NNA – It is the descendant of an ever-challenging history, an ever-persistent, unforgotten victory. It rebelled against all natural factors, and it rebelled against occupation by Mamluks and Ottomans. Indeed, it rebelled, even against the Israeli violations that destroyed its landmark and messed its architecture and urbanism from 1976 until 2006. It is Deir Kifa castle, the icon of monuments, lying between the hills of Jabal Amel in South Lebanon. While the castle’s fortifications were crushed by the artillery and heavy air-missiles during the said period, it still carried a long history of heritage buried under the ground, rocks, and rubble. A heritage that entails the importance and grandness of this monument, in which many see the necessity to keep memory alive, even if through stones that call out the conscience and echo the fact that he who has no past, has no present, and he who has no present, has no future. 

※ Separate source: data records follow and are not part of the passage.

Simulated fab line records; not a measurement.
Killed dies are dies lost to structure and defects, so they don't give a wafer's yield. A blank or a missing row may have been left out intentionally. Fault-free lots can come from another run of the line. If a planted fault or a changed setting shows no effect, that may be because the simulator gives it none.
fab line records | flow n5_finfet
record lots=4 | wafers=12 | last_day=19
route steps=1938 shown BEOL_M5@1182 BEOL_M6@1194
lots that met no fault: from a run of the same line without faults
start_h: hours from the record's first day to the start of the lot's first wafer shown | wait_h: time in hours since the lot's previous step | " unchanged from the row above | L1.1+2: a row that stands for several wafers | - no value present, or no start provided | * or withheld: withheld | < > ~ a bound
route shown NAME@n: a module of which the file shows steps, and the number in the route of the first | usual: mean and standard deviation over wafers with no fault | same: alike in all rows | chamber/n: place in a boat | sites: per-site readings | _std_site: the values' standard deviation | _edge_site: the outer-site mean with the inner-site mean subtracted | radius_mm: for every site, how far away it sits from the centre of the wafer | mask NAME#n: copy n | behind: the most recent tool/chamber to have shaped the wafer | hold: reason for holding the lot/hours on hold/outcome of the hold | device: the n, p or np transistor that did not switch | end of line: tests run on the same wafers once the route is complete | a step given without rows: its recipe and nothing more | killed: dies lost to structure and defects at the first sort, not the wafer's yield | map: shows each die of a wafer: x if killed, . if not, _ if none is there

This is what pushed those among Deir Kifa people who are loyal to heritage to seek, even by the simplest means, giving it the attention it needs, including – even partial – restoration. What resulted was signing a restoration contract on the eighth of November, sponsored by Head of the National Association for the Preservation of the Archeology and Heritage of South Lebanon, Randa Berri, French battalion, represented by Colonel Nicolas Doron, and Colonel De Fual, as well as Head of the Union of Tyre Municipalities, Eng. Hassan Dbouk and Deputy Mayor Wissam Medlej. It was inaugurated by a French gift for the castle and brick base and tents. 

Dbouk

Dbouk told the National News Agency that the Union was funding the studies required for restoring and rehabilitating the castle through assigning a competent engineer. This study is ready, waiting for funding, to do what it takes to return the castle to its original state, highlight its features, and put it on the tourist map again.

Medlej

For his part, Medlej said to NNA, “We have demanded of the Ministry of Culture more than once, through visits by the municipal board, to take care of the castle as a tourist, historic, and heritage landmark. Up till today, we received no response or attention, under the pretext that money is not available. However, we have not despaired. Instead, we took it upon ourselves, as a municipal board, to take the restoration initiative. We rebuilt the castle’s southern fence, which is of a 60 m height and 6 m altitude, using the same rocks. We also restored two towers linked to it, which are of architectural and geometric characteristics similar to the rest of the castle’s parts. We were using the municipal fund despite the high cost. We built passages inside the castle, and we got funding from the Union of Tyre Municipalities through the TNT regional networking project to boost sustainable tourism in Mediterranean countries. This project was funded by the European Union to build stone and wooden protection barriers inside the castle to protect its visitors, as its yards have many wells. We also built an old-wooden gate at the main entrance to mimic the castle’s historical appearance. Head of South Board, Dr. Kabalan Kabalan, provided its lighting project in 2015.”

Zaitoun

One of the town’s functionaries, Ahmed Zaitoun, told NNA that after the partial and minor restoration and lighting of the castle’s fences and the entrances, a number of civil and educational associations visited, especially students from Nabatieh, Sidon and Beirut schools, and a number of UNIFIL officers and soldiers from the French, Italian and Finnish battalion. They expressed their admiration for its breadth, size and their regret for neglecting it and what it has become.”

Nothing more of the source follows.